The Toadmansion Media Center

I live in a house called Toadmansion. It is inhabited by three engineers and a tech sales guy with access to enterprise hardware samples. Our media center is better than yours.

Media Center

I. Software

Two pieces of software power user interactions, XBMC and Andy’s mediaserver Django app.

XBMC is an open source media player with a UI designed for TVs. It checks the two main boxes that we’re looking for in a free app: mature and popular. It does what it’s supposed to do without too much configuration. This is huge because it means we can spend more time worrying about the Django app.

For years mediaserver has only been used by one person, and that’s a shame. The interaction is so obviously valuable.  Imagine a dashboard that integrates local files, a database of all TV shows, and The Pirate Bay. Want to watch anything in the world? Click on it. The torrent magically begins and a progress bar appears in the UI.

Hype aside, the project does need a bit of developer love. I’d like to increase its fault tolerance. and tackle some lingering corner cases. There are many moving pieces because of the external services, but the problems worth solving. Fork the project on GitHub and follow the instructions in the readme if you’d like to contribute.

II. Hardware

The hardware shines as well. We’re lucky to have access to enterprise kit that we wouldn’t normally be able to get our hands on. The components are the router, the nas, and the media server.
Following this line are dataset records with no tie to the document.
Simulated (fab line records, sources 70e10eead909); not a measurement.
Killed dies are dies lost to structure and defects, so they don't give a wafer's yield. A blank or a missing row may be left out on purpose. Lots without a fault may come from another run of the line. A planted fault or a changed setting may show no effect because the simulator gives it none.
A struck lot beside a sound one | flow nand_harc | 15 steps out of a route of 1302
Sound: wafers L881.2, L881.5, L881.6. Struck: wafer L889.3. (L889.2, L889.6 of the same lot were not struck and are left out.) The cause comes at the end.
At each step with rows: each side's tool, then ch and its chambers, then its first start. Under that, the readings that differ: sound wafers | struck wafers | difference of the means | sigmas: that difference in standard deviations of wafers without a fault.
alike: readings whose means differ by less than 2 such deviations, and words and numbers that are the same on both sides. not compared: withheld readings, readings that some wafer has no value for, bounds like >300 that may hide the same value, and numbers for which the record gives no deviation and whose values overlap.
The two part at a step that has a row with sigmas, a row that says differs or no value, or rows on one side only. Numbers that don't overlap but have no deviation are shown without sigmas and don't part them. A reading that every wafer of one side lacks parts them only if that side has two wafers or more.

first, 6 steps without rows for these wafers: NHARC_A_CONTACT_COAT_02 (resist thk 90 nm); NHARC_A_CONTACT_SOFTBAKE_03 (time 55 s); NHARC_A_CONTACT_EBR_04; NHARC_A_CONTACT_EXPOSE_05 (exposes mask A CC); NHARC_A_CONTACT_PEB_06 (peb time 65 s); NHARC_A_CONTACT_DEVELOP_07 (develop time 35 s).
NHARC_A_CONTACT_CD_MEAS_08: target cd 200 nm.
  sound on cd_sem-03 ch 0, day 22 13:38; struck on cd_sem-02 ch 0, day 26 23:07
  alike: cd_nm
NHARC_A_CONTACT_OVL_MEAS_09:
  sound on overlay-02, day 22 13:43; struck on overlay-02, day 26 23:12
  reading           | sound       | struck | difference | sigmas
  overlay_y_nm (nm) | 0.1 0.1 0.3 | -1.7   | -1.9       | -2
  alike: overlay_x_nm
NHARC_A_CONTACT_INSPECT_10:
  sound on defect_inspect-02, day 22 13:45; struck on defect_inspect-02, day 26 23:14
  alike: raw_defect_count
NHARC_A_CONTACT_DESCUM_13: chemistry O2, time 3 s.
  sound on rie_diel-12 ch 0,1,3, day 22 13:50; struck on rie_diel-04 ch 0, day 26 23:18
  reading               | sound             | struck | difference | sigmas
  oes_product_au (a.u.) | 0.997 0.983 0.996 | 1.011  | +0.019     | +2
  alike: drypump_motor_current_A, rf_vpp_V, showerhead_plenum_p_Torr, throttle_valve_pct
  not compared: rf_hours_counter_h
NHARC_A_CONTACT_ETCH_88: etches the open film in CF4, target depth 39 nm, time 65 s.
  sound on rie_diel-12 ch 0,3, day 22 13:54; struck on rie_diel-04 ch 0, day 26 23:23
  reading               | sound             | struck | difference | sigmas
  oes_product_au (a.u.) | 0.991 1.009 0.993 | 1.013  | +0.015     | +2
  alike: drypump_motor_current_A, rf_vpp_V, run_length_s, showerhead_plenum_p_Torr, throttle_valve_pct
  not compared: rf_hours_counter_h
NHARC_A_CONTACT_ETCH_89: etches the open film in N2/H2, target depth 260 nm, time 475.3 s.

The router is a FortiWiFi 60D. The manufacturer doesn’t list price information but I think it goes for around 600 bucks. What’s important for our use case is its support for “client mode” (versus access point mode) out of the box. We’ve configured it to join the main Toadmansion network as a client and share the internet with the NAS and media server. The benefits of this setup are twofold. First, we avoid running an obnoxious ethernet cable through the house. But more importantly, there is no lag between the NAS and the media server because they’re hard-wired.

Sadly, the vast majority of my time in this project went into configuring this router. Just resetting the admin password was a battle. In Fortinet’s router confusopoly you will find documentation for similar but out of date models, private forums, and few Stack Exchange answers. NB: Mass market consumer-grade hardware with a community following is better for personal projects than enterprise gear.

The NAS is a Buffalo Terastation. It has about 8 terabytes of storage. I like it because it is unremarkable. It does what it’s supposed to do. We’ve mounted it on the media server using this fantastic one-liner in `/etc/fstab`

//192.168.2.101/Illmatic /media/nas cifs username=Admin,password=OurPassword,guest,uid=1000				  0       0

Between the NAS and the media server itself we have about 9 Terabytes of storage. I have a feeling it’s going to fill up quick so I built an API in mediaserver for monitoring disks. Here’s the Python that gets disk usage:

result = os.statvfs(disk.name)
         bytes_per_block = result.f_frsize
         blocks_available = result.f_bavail
         available_terabytes = float(blocks_available) * float(bytes_per_block) / 1099511627776
         total_blocks = result.f_blocks
         capacity_terabytes = float(total_blocks) * float(bytes_per_block) / 1099511627776

It appears to work.

The server itself is a mid-range Ubuntu desktop machine in a set-top box form factor case. The XBMC install is a breeze. In the future we may install some game console emulators.

The only missing component is a television. We have an old Sanyo, but it suffers from intractable overscan when using HDMI. The VGA input works but the color is washed out. If you want to release a TV into a good home, Toadmansion is here for you.